Introduction This essay doesn't have an aim for textual analysis or criticism of a particular, or more than two, contemporary Korean cinema in terms of homosexual representation. Rather, it aims to rethink queer criticism in cinematic discourse as a way of political, theoretical practice, and to speculate reflectively the matter of how queer theory can be 'placed' in Korea. Like other theories from the west, queer theory arrived at the discursive battlefield in Korea, and very soon, it has been rapidly spread and articulated in various discourses: feminism, which has been desperately seeking for alliance with other theories of the oppressed, and any political discourse of the minority. Queer theory and criticism are the most marginalized and the most potent one among the critical discourses, at least regarding their status in the Korean academic field.
Meanwhile, queer theory is now facing new problems when its potential as the marginal is acknowledged without any questions. Not being fully discussed yet, differences in race, class, or socio-economical and geo-political states remain unexamined, while staying under the big umbrella of the queer. However, what really matter is that queer theory's potential as a marginal politics is at the danger of being located and re-registered at the center of academic markets in Korea. More importantly, this risk is resulted from queer theory's own practice to be recaptured at the center of academic discourses, as well as the dynamics of mainstream (heterosexual) intellectuals and academic discourses, which try to capture queer theory and recuperate it as the marginal-in-the-center. When queer subjects assume their own subjectivity and construct it just as mainstream intellectuals do, as Gayatri Spivak asserts in her essay 'Can subaltern can speak?', they will be remained as the Other and eventually adhered to the construction of colonial (and heterosexual) subject that interweaves the developments in knowledge and civilization with epistemic violence.

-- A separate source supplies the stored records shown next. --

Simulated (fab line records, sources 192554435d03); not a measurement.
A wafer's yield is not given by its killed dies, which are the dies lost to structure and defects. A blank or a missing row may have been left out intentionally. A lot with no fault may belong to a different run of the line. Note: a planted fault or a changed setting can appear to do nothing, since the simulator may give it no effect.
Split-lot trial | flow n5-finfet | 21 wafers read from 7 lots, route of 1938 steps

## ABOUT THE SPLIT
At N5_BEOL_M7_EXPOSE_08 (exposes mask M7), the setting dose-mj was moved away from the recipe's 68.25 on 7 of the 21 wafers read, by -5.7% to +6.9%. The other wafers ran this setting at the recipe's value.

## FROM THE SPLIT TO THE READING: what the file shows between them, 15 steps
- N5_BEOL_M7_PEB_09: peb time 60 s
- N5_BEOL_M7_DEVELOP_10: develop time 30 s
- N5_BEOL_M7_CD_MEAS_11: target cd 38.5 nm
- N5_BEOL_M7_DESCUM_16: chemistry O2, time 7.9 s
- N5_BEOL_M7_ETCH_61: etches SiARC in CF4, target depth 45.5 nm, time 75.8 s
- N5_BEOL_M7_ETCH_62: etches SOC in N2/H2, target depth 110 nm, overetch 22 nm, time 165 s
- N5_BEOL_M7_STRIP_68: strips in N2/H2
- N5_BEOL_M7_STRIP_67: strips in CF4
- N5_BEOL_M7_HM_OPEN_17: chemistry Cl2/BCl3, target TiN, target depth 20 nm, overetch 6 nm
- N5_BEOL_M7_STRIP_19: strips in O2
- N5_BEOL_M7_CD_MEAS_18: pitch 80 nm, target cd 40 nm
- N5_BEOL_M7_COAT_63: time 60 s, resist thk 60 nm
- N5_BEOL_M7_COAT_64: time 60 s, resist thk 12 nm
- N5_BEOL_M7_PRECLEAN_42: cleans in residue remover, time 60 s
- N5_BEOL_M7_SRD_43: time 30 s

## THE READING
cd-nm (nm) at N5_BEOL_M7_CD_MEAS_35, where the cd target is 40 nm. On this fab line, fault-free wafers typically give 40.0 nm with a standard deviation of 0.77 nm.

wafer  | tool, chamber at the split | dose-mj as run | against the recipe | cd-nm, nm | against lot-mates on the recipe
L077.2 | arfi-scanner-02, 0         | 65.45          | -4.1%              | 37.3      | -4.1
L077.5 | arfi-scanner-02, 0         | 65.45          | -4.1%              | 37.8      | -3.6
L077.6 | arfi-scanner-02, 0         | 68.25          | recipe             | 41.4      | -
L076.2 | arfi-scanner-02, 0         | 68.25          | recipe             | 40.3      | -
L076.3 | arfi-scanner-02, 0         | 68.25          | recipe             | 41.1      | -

Starting with acknowledging my position as a queer scholar in East Asia, I propose the readers to realize the importance of the risk of queer theory and its practice in Korean academic discourses. Some can think that the issue comes too early to be raised as the problematic, because matters of queer theory or queer subjectivity could not have chance to be fully discussed yet in Korean society in general, in Korean academic fields in particular. However, the problematic of theory - any theory - we can pose is always related to ceaseless questions about what particular practices the theory leads and how the theory becomes re-located by the practices it leads. Relating this question with matters of queer theory and criticism, I dare to assert it can never be overemphasized that one can, however, given the play of power and resistance, resist the continuing practices of (heterosexual) subject formation and attempt to discover ways of being that might thwart and transgress such practices. The Other should represents a location from which it might be possible to work strategically towards a freeing of subject from subjectivity, rather than tries to be freed from its marginalized place. In short, I would like to stress the importance of Foucauldian notion of ethics in considering queer theory and its practice.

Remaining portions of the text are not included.